For more than twenty years, petitions have been presented to Congress, for the abolition of slavery in the District of Columbia. The right to present them, and the power of Congress to grant their prayer, were, until recently, unquestioned. But the rapid multiplication of these petitions alarmed the slaveholders, and, knowing that they tended to keep alive at the North, an interest in the slave, they deemed it good policy to discourage and, if possible, suppress all such applications. Hence Mr. Pinckney's famous resolution, in 1836, declaring, "that all petitions, or papers, relating in any way, or to any extent whatever to the subject of slavery, shall, without being printed or referred, be laid on the table; and no further action, whatever shall be had thereon!"

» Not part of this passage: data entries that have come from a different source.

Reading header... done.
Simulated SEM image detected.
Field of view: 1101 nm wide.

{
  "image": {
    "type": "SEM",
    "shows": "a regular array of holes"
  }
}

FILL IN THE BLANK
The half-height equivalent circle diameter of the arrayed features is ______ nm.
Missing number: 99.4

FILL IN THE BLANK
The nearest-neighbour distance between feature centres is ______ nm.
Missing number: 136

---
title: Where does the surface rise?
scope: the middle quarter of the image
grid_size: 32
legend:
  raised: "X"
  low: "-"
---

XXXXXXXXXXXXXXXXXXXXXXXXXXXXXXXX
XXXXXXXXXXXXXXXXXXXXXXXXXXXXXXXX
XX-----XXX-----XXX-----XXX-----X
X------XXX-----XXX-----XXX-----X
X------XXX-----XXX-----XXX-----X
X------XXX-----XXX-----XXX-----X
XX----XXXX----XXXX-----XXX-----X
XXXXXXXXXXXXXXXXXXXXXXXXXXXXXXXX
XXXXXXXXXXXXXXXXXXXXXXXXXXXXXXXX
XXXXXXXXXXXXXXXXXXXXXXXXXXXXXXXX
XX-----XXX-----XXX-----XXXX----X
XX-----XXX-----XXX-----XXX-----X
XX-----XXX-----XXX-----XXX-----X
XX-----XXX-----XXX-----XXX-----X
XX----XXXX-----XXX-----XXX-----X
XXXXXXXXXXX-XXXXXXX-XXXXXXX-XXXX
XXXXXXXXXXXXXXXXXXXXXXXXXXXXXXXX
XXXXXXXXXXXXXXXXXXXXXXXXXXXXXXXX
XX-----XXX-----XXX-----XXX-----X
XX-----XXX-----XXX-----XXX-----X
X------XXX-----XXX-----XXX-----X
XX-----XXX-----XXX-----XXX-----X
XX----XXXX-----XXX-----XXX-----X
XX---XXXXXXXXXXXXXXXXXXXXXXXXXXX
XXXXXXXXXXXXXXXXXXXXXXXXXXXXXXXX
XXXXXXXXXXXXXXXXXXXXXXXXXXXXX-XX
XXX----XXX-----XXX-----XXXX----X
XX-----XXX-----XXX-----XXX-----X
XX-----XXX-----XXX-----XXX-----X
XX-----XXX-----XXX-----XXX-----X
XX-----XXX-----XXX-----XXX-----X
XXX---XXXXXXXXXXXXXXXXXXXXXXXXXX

The peculiar atrocity of this resolution was, that it not merely trampled upon the rights of the petitioners, but took from each member of the House his undoubted privilege, as a legislator of the District, to introduce any proposition he might think proper, for the protection of the slaves. In every Slave State there are laws affording, at least, some nominal protection to these unhappy beings; but, according to this resolution, slaves might be flayed alive in the streets of Washington, and no representative of the people could offer even a resolution for inquiry. And this vile outrage upon constitutional liberty was avowedly perpetrated "to repress agitation, to allay excitement, and re-establish harmony and tranquillity among the various sections of the Union!!"

But this strange opiate did not produce the stupefying effects anticipated from it. In 1836, the petitioners were only 37,000—the next session they numbered 110,000. Mr. Hawes, of Ky., now essayed to restore tranquillity, by gagging the uneasy multitude; but, alas! at the next Congress, more than 300,000 petitioners carried new terror to the hearts of the slaveholders. The next anodyne was prescribed by Mr. Patton, of Va., but its effect was to rouse from their stupor some of the Northern Legislatures, and to induce them to denounce his remedy as "a usurpation of power, a violation of the Constitution, subversive of the fundamental principles of the government, and at war with the prerogatives of the people."[[105]] It was now supposed that the people most be drugged by a northern man, and Atherton was found a fit instrument for this vile purpose; but the dose proved only the more nauseous and exciting from the foul hands by which it was administered.

[Footnote [105]: Resolutions of Massachusetts and Connecticut, April and May, 1838.]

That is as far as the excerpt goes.